Treasury Yield History
FAQ: What Drives Short-Term vs. Long-Term Yields Differently?
Not all maturities move for the same reasons. The yield curve can be thought of in two distinct segments driven by different forces:
- Short end (1 month – 2 year): Dominated by Federal Reserve policy. When the Fed raises or cuts the federal funds rate, short-term Treasury yields move almost immediately in lockstep. A sharp move in the 3-month or 2-year yield is almost always a signal about what the market expects the Fed to do next.

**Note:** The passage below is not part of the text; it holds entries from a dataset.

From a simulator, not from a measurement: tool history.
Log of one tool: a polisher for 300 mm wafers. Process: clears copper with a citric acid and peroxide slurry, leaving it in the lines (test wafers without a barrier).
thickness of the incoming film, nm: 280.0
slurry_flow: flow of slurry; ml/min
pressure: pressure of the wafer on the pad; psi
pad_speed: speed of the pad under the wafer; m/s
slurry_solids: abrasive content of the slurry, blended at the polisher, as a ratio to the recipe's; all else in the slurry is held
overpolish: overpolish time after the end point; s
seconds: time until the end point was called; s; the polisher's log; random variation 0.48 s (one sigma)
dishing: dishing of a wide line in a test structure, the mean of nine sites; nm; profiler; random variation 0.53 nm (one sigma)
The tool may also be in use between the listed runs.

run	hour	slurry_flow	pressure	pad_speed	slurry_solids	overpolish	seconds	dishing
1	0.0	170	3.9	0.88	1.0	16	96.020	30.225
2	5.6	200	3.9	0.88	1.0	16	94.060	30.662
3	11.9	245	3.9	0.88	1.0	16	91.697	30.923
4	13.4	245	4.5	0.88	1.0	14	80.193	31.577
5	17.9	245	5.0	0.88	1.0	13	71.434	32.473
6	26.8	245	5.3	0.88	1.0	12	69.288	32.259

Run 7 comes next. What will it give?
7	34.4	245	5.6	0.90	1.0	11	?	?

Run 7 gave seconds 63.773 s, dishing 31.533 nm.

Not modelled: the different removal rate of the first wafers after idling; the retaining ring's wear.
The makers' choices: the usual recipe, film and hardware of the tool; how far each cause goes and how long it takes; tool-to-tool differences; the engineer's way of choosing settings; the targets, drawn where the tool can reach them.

- Long end (10 year – 30 year): Driven primarily by inflation expectations and long-run growth outlook. If the market believes inflation will be elevated for years to come, long-term yields rise to compensate investors for that erosion of purchasing power. The Fed can influence this end indirectly (through quantitative easing/tightening) but cannot control it directly.
- Middle (3 year – 7 year): A blend of both — sensitive to both near-term Fed expectations and medium-run growth forecasts. Often where the most complex curve dynamics play out during transitions between hiking and cutting cycles.
This is why the same economic event (say, a hot inflation print) can spike the 2-year by 20 basis points while moving the 30-year only 5 — or not at all.
FAQ: Why Do Bond Prices Move Opposite to Yields?
This is one of the most important and counterintuitive concepts in fixed income. When you buy a Treasury bond, it pays a fixed coupon (interest rate) set at the time of issuance. If you pay $1,000 for a bond paying $40/year, your yield is 4%.
Now suppose interest rates rise and new bonds are issued paying $50/year. Your old bond still only pays $40. To sell it, you'd have to lower the price so that the buyer gets a competitive yield on what they pay. At roughly $800, a $40 coupon becomes a 5% yield — competitive again. The price fell because the yield rose.
The reverse is equally true: when rates fall, existing bonds paying higher coupons become more valuable, so their prices rise. This is why:
- Rising yields = falling bond prices (bad for existing bondholders)
- Falling yields = rising bond prices (good for existing bondholders)
Longer-maturity bonds are more sensitive to this effect (higher duration) — a 1% rise in rates hurts a 30-year bond far more than a 2-year note.